Good UX design happens when you don’t notice it during or after the experience. The main goal of good UX design is to take the user on a specific mission as quickly as possible, with the least effort possible. In good UX design, very rarely do users notice the mastery they encounter, even in the most simple and most obvious interactions like, for example, deleting items.
“A user interface is like a joke. If you have to explain it, it’s not that good.” — Martin LeBlanc
Simple interactions in the world of UX can turn into user nightmares if enough attention is not paid. Let’s say you’re using Google sheets and you spent hours and hours creating the structure and formulas and adding information, and then by pure accident you click on the trash icon and poof, your work is gone.
All of us have felt this pain at least once in our lifetime, so we all know how hard it is to lose your precious work and how much anger and frustration this experience can cause. That’s why a simple action like “delete” deserves an article for itself.
Why do users delete?
To understand the difference between these two actions, first we need to understand why and what our users want to delete. This largely depends on the context, but again it could be applicable generally. In most cases, users delete because of a need for better organization or a lack of space, or to hide sensitive data, or simply because they don’t want something to be present in the UI.
What’s the difference between delete and remove?
This is a simple definition:
Remove and Delete are defined quite similarly, but the main difference between them is that delete means erase (i.e. rendered nonexistent or unrecoverable), while remove denotes take away and set aside (but kept in existence).
- The New York State
Let’s go through each in order to get a better understanding of both.
So, let’s go through a typical flow of deleting an item:
In this flow, upon clicking “delete” the user is prompted to confirm whether they want to delete the item or not. Clicking confirm would then delete the item permanently.
This is the most common “out of the box” solution and it’s quite easy to develop. The problem with this flow is that the user’s file is permanently erased from the system and this could lead to user frustration.
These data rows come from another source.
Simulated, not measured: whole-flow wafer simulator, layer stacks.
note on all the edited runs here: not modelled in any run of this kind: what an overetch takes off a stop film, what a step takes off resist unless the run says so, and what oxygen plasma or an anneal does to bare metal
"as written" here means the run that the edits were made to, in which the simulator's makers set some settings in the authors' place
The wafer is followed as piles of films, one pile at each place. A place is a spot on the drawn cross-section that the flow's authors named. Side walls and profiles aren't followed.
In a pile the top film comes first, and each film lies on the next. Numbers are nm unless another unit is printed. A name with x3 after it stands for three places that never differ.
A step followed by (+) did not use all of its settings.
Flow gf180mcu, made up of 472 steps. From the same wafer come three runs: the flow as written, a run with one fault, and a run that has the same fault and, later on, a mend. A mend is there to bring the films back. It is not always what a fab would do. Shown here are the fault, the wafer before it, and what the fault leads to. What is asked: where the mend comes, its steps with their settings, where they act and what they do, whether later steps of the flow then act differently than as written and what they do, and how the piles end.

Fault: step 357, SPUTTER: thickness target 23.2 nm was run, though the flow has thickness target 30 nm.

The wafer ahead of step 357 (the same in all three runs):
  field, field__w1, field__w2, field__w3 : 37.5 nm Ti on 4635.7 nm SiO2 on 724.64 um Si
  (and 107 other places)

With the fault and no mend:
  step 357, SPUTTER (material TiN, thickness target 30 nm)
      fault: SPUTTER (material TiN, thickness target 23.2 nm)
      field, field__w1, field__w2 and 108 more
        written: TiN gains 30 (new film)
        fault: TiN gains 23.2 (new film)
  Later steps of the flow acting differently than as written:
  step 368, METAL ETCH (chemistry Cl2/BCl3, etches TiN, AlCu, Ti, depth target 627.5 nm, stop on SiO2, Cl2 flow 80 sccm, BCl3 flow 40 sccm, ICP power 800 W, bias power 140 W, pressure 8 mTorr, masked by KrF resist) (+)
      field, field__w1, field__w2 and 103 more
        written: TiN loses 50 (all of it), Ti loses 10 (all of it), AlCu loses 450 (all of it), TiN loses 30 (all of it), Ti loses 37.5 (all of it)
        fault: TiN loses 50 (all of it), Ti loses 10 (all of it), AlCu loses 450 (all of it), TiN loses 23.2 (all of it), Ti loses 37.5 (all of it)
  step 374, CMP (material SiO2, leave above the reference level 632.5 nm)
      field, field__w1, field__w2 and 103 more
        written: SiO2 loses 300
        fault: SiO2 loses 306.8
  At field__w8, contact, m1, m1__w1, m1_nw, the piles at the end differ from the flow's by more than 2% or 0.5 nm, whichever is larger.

Users tend to delete items accidentally but also on purpose only to realize later that they would like to reverse their actions. They may face this situation even after seeing a big warning message that their item is being deleted permanently.
Permanently deleting sensitive data should by all means be implemented as a much more complicated action because it is rarely needed.
- Easier to develop
- More storage space available
- Easier to get rid of sensitive data
- Permanently lost data
- User frustration
- Rarely needed
Here is a flow of removing an item:
Apart from being safer for the user, removing requires less effort as well. Upon clicking “remove” the item is automatically removed and a pop up message appears to inform the user that their item is moved to the trash, and an option to “undo” is available. Usually, items in trash have a “lifespan” after which they are automatically removed permanently. One good example is Apple’s iOS; it does the same when you delete a photo.
Despite being a much safer and easier experience, there is a downside to this flow. Most users are actually not even aware of the “Trash” segment, and usually they either think their data is removed permanently or they cannot find it because in most cases it is hidden.
- Losing valuable data is avoided
- Important data can be restored
- Users feel much safer
- Harder to develop
- Users are usually not aware of the “Trash”
- Harder to delete sensitive data
UX designers should avoid irreversible actions. The truth is if you add a big warning message like, “Are you really really, 100%, absolutely sure you want to delete this file?” a lot of users will still click “Yes” and later realize that they made an irreversible mistake and loose important data despite the dialog.
Good UX experience should feel safe and trustworthy — the user shouldn’t be afraid to do something, nor should user actions create a negative impact on other aspects of the application. Irrevocable actions should be “hidden” and hard to do.